June 2023 always will belong to the Braves, Angels superstar Shohei Ohtani and Jonathan Vero. You’re likely familiar with the first two; Vero is a French firefighter who apparently has a taste for danger and a lot of free time. On June 29, he set Guinness World Records for fastest 100-meter dash (17 seconds) and longest run (893 feet) with body ablaze with fire and without oxygen (he was wearing a protective suit).
The hot streaks of Vero and Ohtani (who in June hit 15 home runs while batting .394 and also struck out 37 batters in 30-1/3 innings with a 3.26 ERA) can be addressed another time. But what of the Braves, who tore through June with a 21-4 record and churned out historically unique offensive production? (As reported by Justin Toscano, they became the first major-league team since 1901 to hit .307 with a .944 OPS and 61 home runs in a single month.)
Most impressive. But what can be projected from this most torrid June?
If past teams who’ve blitzed through a month of the season with similar excellence are any guide, the projections don’t necessarily include the words “confetti cannon” and “players wearing ski goggles in clubhouses.” Wielding a roster that can unceasingly thrash opponents for four weeks straight is not the World Series ticket that one might think it is.
Since divisional play began in 1969, the Braves’ winning percentage for June this year (.840) is the eighth best for a team for a month with at least 20 games. Of the seven ahead of them, only one went on to capture the World Series trophy that season while two others won their pennant.
The lone champion of the seven is the 1984 Detroit Tigers, who ran through April at 18-2 before sprinting to a 35-5 start and finally throttling the Padres in the World Series.
The six non-champions include some estimable clubs. The 1977 Dodgers, who lost to the Yankees in the World Series, boasted the first-ever quartet of 30-home run hitters (and also had a September call-up by the name of Ron Washington, who now earns his keep as the Braves’ third-base coach).
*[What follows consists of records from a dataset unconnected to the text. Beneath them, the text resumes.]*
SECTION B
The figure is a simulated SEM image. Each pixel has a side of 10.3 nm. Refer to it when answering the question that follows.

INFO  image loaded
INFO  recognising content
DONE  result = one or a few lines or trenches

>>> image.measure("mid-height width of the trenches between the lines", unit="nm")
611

The 2002 Athletics, best known for their starring role in “Moneyball” (and whose coaching staff included Ron Washington), ripped through August at 24-4, set an American League record with 20 consecutive wins and finished 103-59. However, Oakland didn’t make it out of the divisional round, losing to Minnesota in five games.
In 2017, the Dodgers and Indians (now the Guardians) were 20-3 in July and 25-4 in September, respectively, both somehow managing to do so without the assistance of Ron Washington. Los Angeles won 104 games and Cleveland 102. Behind Cy Young Award winner Corey Kluber, Cleveland broke Oakland’s AL record with 22 wins in a row – the longest major-league win streak in a century. But the Yankees ended their season in the division-series round. The Dodgers lost the World Series in seven games to Houston, which later was found to have been assisted by electronic sign stealing.
It’s true that the sample size, like fiery Monsieur Vero’s sense of risk aversion, is small. But a deeper pool of teams that won at nearly as high a clip for a month as the Braves did in June doesn’t alter the findings. Starting in 1969, there’ve been 15 teams (not including this year’s Braves) that completed a month of at least 20 games with an .800 winning percentage or better. That includes the 2002 Braves (21-5 in June, aided by Tom Glavine covering 39 innings over six starts with a 2.08 ERA). By and large, they weren’t teams that just kept pulling off the hidden-ball trick for a month. Of the 15, 14 won at least 90 games (one was in the strike-shortened 1981 season) and 11 won at least 101.
But in that larger set, the 1984 Tigers remain the only World Series winner, although there was an additional pennant winner for a total of four World Series participants out of 15. (Remarkably, six of the 14 non-champions saw their postseason dreams die at the hands of the Yankees.)
So what gives? It doesn’t mean the Braves are doomed, either, because teams that get that hot for that long fall prey to overconfidence or their overabundance of Ron Washingtons.
What it speaks to is the difficulty of winning a World Series, even with a team that looks as indomitable as the Braves, they of the franchise-record eight All-Stars, leading MVP candidate in Ronald Acuña Jr. and a pitching staff that led the National League in ERA before Tuesday’s games and could be healthier (and better) in the season’s second half.
Particularly with the expanded postseason field, the odds generally are against any one specific team winning the World Series. Any attempt to sift through data to identify a sure champion likely will be fruitless.
For instance, over the past 15 seasons, the major-league regular-season leader in run differential – the team that has beaten its opponents by the most runs and would seem to be a logical favorite – has won only three times. In fact, the run-differential champion failed to reach the World Series in 11 of the 15 seasons.
There are no sure bets, particularly with a best-of-three wild-card round and a best-of-five divisional round, where chance plays a larger role in the outcome. No one who has been a Braves fan for longer than four months needs to be told that. Ask Dodgers fans, who last year saw their 111-win team (with the widest run differential of any team since 1939) stumble in four games to the Padres at the divisional round.
There is no shortage of reasons to believe the Braves have as strong a chance as any team to reach the destination they and their fans are pointing to. The offense’s consistent power and production – first in the majors in home runs and OPS – can be staggering. The pitching staff, anchored by Spencer Strider, may show even better should Max Fried and Kyle Wright return from injury in something close to their previous form. Seemingly every move made by president of baseball operations Alex Anthopoulos works out according to plan. The clubhouse rapport seems healthy and stable.
It could well happen; there’s certainly no reason why it couldn’t. The intent of today’s offering wasn’t to cast doubt or stir up dread. When I decided to inspect the fates of previous month-long winners of the Braves’ scale in June, I wasn’t sure what the data would reveal.
But, as in all ventures, savoring each moment and keeping guards on the optimism seem courses of action that even blazing Jonathan Vero could endorse. And, if possible, avoid the Yankees.